Want to read more?
We value our content and access to our full site is only available on subscription. Your subscription entitles you to 7-day-a-week access to our website, plus a full digital copy of that week’s paper to read on your pc/mac or mobile device In addition your subscription includes access to digital archive copies from 2006 onwards
An open letter from the Lochaber High School climate strikers
Since January, Lochaber High School pupils have been striking for the climate every Friday in solidarity with youth around the world. We are doing this to demand action over the biggest crisis humanity has ever faced: climate and ecological breakdown.
The school strike movement was started by 16-year-old Greta Thunberg in August last year. Since then it has spread through countries and across continents to become one of the biggest environmental movements in human history. On September 20 and 27, more than seven and a half million people went on strike from work and school.
This has been a year of environmental disasters. The Amazon rainforest is burning at rates not seen in several years. The 2019 State of Nature report states that 11 per cent of Scottish species are at risk of extinction and almost half have declined in abundance. Parts of Australia are fighting their biggest ever wildfires and in August, the Bahamas were struck by Hurricane Dorian, the strongest recorded hurricane in that area.
It is clear we are in a climate crisis and in the midst of the sixth mass extinction. We have run out of time for nice words. Now we need radical and unprecedented action to tackle it.
So, once again, the youth are organising a global school climate strike tomorrow (Friday November 29). We ask for you, the citizens of Lochaber, to join us.
The Fort William climate strike will be starting at 9am tomorrow outside Lochaber High School. At 10am, we will march to Cameron Square (Fort William High Street) to continue the strike until 1pm. Please join us, whether it be for 10 minutes or four hours. Everyone is welcome.
Holly Gillibrand (14), Lily Bloom (14), Josef Kocjan-Briggs (14), Josie Bloom (15).
Car parking is as important as our roads infrastructure
I am surely not alone in seeing that car parking is a problem that is not unique to Oban.

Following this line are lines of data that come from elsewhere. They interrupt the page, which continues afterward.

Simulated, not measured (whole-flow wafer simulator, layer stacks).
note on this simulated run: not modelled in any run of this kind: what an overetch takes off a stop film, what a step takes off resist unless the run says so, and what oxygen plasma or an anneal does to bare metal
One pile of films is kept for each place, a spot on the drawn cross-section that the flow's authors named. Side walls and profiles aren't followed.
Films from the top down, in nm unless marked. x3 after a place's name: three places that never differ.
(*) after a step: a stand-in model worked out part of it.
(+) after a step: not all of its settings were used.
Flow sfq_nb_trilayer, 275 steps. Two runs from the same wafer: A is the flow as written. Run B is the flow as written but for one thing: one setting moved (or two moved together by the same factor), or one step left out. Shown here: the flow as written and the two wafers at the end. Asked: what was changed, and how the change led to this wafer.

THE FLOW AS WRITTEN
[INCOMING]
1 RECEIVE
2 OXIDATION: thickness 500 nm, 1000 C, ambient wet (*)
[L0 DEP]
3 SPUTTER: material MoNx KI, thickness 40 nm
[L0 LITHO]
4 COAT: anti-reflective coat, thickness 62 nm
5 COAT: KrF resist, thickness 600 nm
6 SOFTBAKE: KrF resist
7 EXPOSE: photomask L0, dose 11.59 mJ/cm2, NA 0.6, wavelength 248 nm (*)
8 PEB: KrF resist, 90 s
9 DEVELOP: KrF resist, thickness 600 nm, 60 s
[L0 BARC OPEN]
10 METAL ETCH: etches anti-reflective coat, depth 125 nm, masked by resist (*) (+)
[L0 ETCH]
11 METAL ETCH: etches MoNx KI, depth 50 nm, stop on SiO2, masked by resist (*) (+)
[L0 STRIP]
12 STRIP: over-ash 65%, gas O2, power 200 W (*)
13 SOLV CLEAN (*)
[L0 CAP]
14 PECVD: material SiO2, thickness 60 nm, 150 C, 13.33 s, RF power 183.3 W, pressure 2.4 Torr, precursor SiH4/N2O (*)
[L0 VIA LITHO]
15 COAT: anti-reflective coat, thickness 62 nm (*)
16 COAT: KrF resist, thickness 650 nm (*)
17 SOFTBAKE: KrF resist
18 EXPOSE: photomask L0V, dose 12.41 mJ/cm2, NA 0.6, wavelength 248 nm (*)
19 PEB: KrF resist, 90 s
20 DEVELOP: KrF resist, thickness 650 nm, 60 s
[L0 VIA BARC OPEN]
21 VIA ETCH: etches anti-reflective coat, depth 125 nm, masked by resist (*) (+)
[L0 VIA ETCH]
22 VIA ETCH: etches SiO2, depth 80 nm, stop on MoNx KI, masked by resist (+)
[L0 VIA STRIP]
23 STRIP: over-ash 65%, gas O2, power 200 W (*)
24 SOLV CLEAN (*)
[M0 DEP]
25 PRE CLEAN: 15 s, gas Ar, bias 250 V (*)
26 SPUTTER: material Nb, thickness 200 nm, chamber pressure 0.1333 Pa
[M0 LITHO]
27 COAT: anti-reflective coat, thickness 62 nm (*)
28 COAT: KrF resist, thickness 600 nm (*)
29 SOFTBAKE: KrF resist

The UK government and local authorities spend something approaching £10bn each year – with an extra £5bn per annum for each of the next five years set aside by the last Chancellor – on building and maintaining roads. The purpose of roads? To enable us to get efficiently from A to B.
When we arrive at B, however, it’s a different story: ‘How dare you arrive in a car? What do you mean, you want to park it? It’s going to cost you. And, if you over-stay the time you’ve paid for, we’ll hit you with a hefty fine. And you’ve come in a dirty petrol- or diesel-driven car? You should have bought an electric car by now. We’re going to hit you hard for polluting our air. What do you mean, you can’t afford an electric car? And what do you mean, there’s nowhere to charge the battery even if you could afford one?’
And towns and cities bemoan the fact that spending on the high street is down.
The reality is that car parking facilities should be as much a part of our national transport infrastructure as roads but that’s not how the UK works. It’s called ‘management by abdication’. And there will be no change until we demand that change.
Creag Mhor, Kintallen, Tayvallich.
We all have a duty of care to others on the roads
John Gosling (Letters, November 14) makes a number of assertions regarding people who choose to cycle on public roads. Despite acknowledging they have a ‘right to use the carriageway’, he feels that ‘where [cycle tracks] provide a viable alternative … their use should be mandatory and legally enforced’.
Of course well-designed segregated cycling infrastructure would be welcomed by many cyclists. Unfortunately, the disjointed and meandering Oban to Fort William route leaves a lot to be desired.
He also believes there should be a legal requirement for cyclists to wear hi-vis garments and use lights at all times. I presume, for safety’s sake, he would want to extend this to pedestrians as well, of which 470 were killed on British roads in 2017 (Source: brake.org.uk), compared to 101 cyclists.
Pedestrians and cyclists are defined by the government as vulnerable road users but there is certainly no ‘legal presumption of innocence on the part of cyclists’. Perhaps Mr Gosling has wrongly assumed that the UK has a policy of ‘presumed liability’ where, in collisions involving vulnerable road users, the more ‘powerful’ road user is liable unless it can be proven the other party was at fault. The UK does not have such a policy.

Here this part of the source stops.